The Securities and Exchange Commission recently issued a release regarding charges brought against Eliyahu Weinstein, a twice-convicted fraudster from Lakewood, N.J., and five other individuals for their involvement in a $38 million Ponzi-like scheme aimed at defrauding investors. The fraudulent activities started in November 2021 and continued in 2022, according to the release.
“Over and over, the defendants took money from unsuspecting investors for fake deals and shuffled funds around to pay out earlier investors to give the false impression that they were receiving real profits from those deals, sometimes even concealing Weinstein’s criminal history and involvement in the deals,” Director of the SEC’s New York Regional Office Antonia M. Apps said in the release. “The SEC remains committed to holding accountable those who prey upon innocent investors and conceal the truth about their criminal pasts and schemes.”
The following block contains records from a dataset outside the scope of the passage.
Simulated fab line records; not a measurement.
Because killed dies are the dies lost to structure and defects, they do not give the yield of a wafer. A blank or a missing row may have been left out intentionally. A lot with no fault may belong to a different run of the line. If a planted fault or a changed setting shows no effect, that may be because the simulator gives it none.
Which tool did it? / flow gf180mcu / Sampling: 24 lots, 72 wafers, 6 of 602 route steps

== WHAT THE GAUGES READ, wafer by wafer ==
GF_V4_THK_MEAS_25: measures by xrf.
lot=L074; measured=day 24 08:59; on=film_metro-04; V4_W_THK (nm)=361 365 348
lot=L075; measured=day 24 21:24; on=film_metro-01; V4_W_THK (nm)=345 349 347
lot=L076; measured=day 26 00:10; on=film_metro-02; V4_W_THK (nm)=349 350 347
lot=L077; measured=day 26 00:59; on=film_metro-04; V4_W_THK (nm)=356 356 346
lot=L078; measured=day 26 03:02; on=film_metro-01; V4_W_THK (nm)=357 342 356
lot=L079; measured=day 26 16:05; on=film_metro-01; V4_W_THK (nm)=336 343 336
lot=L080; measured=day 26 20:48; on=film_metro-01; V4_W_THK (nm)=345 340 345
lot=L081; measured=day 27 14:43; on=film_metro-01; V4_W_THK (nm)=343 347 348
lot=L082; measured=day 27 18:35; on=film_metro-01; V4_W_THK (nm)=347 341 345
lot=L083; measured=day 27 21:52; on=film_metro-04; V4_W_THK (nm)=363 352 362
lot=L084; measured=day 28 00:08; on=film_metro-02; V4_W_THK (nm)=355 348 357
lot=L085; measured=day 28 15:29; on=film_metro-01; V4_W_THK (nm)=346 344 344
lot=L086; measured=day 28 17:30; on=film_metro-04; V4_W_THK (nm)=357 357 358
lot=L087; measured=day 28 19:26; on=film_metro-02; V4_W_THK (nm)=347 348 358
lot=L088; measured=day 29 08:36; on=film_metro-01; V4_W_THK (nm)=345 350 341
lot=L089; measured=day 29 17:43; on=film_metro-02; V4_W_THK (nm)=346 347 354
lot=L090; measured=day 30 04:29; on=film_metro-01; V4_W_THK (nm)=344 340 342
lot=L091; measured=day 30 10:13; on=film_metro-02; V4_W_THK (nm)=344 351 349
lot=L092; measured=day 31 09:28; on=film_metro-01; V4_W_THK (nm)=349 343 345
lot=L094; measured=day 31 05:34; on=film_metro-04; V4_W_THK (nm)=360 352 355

The six individuals are charged with the scheme which defrauded approximately 150 investors, the release reported. The scheme involved raising investments for purported deals in healthcare products through entities like Optimus Investments Inc. and Tryon Management Group LLC, while concealing Weinstein's identity and criminal history from investors.
When some of the deals proved unprofitable, the defendants allegedly engaged in a fraudulent scheme to use funds from new investors to pay earlier ones, mischaracterizing these payments as investment returns, according to the release.
Weinstein, the mastermind behind the scheme, is a criminal recidivist with two earlier convictions for fraud and money laundering related to a real estate Ponzi scheme and a fraudulent securities offering, the release said. He was sentenced to 24 years in prison for these schemes, but had his sentence commuted to time served in January 2021.
The SEC's complaint, filed in the U.S. District Court for the District of New Jersey, alleges violations of the antifraud provisions of the Securities Act of 1933 and the Securities Exchange Act of 1934 by all six defendants, the release reported. The SEC is seeking various remedies against the defendants, including permanent injunctive relief, disgorgement with prejudgment interest, civil penalties, officer and director bars and conduct-based injunctions to prevent future participation in the sale of promissory notes and investment contracts.
The SEC was thankful for the assistance provided by the U.S. Attorney's Office for the District of New Jersey and the FBI in this ongoing investigation, according to the release. The litigation efforts will be led by Jack Kaufman of the New York Regional Office, while the investigation is conducted by Teresa A. Rodriguez, Mary Kay Dunning, Laurel S. Fensterstock, Neil Hendelman and Wendy B. Tepperman, supervised by Tejal D. Shah.
The charges brought against these individuals underscore the severity of their alleged actions and demonstrate the ongoing efforts to maintain the integrity of the financial system, the release said. The case will now proceed to the U.S. District Court for the District of New Jersey, where the defendants will face the consequences of their alleged wrongdoing.